[proofplan]
We prove the equivalence by converting between cumulative events and exact-time events. In the forward direction, the event $\{\tau=n\}$ is the difference between the two cumulative events $\{\tau\le n\}$ and $\{\tau\le n-1\}$, with the case $n=0$ handled separately. In the reverse direction, the event $\{\tau\le n\}$ is the finite union of the exact-time events $\{\tau=k\}$ for $0\le k\le n$. The only structural input is that a filtration is increasing and each $\mathcal F_n$ is a $\sigma$-algebra.
[/proofplan]
[step:Derive exact-time measurability from stopping-time measurability]
Assume that $\tau$ is a [stopping time](/page/Stopping%20Time) with respect to $(\mathcal F_n)_{n\in\mathbb Z_{\ge 0}}$. Fix $n\in\mathbb Z_{\ge 0}$.

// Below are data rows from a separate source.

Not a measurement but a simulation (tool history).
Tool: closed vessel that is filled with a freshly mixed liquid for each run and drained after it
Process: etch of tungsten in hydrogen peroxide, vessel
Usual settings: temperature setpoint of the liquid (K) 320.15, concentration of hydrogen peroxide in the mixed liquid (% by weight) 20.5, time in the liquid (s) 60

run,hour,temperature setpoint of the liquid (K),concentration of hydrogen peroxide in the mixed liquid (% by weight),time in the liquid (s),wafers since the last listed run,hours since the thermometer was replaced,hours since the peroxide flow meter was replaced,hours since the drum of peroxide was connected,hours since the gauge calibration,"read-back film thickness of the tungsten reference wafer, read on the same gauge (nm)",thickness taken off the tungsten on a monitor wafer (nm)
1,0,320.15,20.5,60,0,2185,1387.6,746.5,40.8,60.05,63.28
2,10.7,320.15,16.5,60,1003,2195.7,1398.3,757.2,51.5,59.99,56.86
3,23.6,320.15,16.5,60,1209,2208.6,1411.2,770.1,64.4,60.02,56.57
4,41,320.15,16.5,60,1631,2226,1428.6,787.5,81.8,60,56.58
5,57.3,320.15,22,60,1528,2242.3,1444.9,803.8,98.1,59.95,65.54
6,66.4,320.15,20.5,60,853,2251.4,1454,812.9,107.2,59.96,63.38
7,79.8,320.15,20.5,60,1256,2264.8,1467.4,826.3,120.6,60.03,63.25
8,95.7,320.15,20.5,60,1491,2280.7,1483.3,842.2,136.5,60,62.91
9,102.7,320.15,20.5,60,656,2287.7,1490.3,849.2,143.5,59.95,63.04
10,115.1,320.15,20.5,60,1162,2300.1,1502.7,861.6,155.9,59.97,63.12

If $n=0$, then, since $\tau$ takes values in $\mathbb Z_{\ge 0}\cup\{\infty\}$,
\begin{align*}
\{\omega\in\Omega:\tau(\omega)=0\}=\{\omega\in\Omega:\tau(\omega)\le 0\}.
\end{align*}
The right-hand side belongs to $\mathcal F_0$ by the stopping-time assumption.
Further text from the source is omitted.